Antitrust attorneys

In California, nearly every type of civil litigation involves the use of expert witnesses and their testimony.  However, the trial judge, as gatekeeper, can and often does preclude certain expert testimony from being considered evidence in a case.  The clear dilemma for legal practitioners and litigants is to ensure that the expert testimony they utilize will not be excluded but will, instead, be considered reliable and persuasive to judges and juries.

California expert witnesses and litigators need to be aware of the California Evidence Code.   According to the California Evidence Code, expert witnesses can testify about issues “of a type that reasonably may be relied upon by an expert in forming an opinion upon the subject to which his testimony relates.”  Upon objection, a trial court is by the California Code to “exclude testimony in the form of an opinion that is based in whole or in significant part on matter that is not a proper basis for such an opinion.” Cal. Evid. Code §801, 803.

In recent product liability litigation, a California court granted the defendant summary judgment, on the grounds that the plaintiff’s witness only used certain studies in his testimony, which did not scientifically or logically establish legal causation and thus, liability on the defendant’s part.  See Lockheed Litigation Cases (115 Cal. App. 4th 558 (2004) (Lockheed I); Lockheed Litigation Cases, 126 Cal. App. 4th 271 at 285 (2005) (Lockheed II); In re Lockheed Litig. Cases, 83 Cal. Rptr. 3d 478 (2007).

The bottom line, according to the California courts, is that expert testimony should not be accepted, merely because the person testifying has expertise.  The expert has to be testifying about his or her particular methodology used, and those methods have to be considered logical, reliable, and realistic.  More importantly, the standards used by an expert witness should be well-accepted within the field about which he or she is giving testimony.

Courts will reward expert witnesses who lay a basic foundation for their conclusions and premises.  They are looking for strong indications and tests from experts that prove that a certain act did or did not most likely contribute to a specific set of consequences.  As the burden of proof in civil cases is “a preponderance of evidence,” or, in lay terms, 51%, experts testifying before California courts face a similar test: For a court to accept their testimony, experts need to lay a foundation that indicates that it can be reasonably and logically deduced that a certain act was or was not responsible for a certain ensuing set of events.

As one California court has indicated, the California Evidence Code simply requires expert witnesses to know what they are testifying about.  Or, to quote Lockheed, an expert’s testimony must be “sufficient to establish to a reasonable…probability”—that is, “more than a mere possibility” that one party’s acts caused or contributed to the other party’s injuries or damages. Lockheed II, 126 Cal. App. 4th, at 287.

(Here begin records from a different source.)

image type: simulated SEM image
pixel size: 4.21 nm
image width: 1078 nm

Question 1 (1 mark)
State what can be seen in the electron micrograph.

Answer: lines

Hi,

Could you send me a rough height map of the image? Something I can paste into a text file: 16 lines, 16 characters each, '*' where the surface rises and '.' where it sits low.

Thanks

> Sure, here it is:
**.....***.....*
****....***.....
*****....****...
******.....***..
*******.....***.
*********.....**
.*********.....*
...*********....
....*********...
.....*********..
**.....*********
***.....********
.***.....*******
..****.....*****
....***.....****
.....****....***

To make sure that, as a litigant or attorney, your expert testimony is included in California civil litigation, the Lockheed cases offer some basic guidance to understanding, interpreting, and getting the appropriate experts to meet the standards of the California Evidence Code.  Trial courts are still the gatekeepers and can still exclude testimony, if they believe a proper foundation for the evidence has not been established.

When California courts decide upon the admissibility of expert testimony, the general trend seems to favor relying on more than one type of study or upon a consensus that pertains to the specific field upon which an expert testifies, and providing a clear link between the issue the expert is testifying about and the conclusion being drawn.  Finally, as one California court put it, “Like a house built on sand, the expert’s opinion is no better than the facts on which it is based.”  Kennemur v. St. of Cal., 133 Cal. App. 3d 907, 923 (1982).  If the recommended steps are followed, courts in California are more likely to admit expert testimony, ruling it not merely conjecture but reliable evidence based on sound, scientific principles.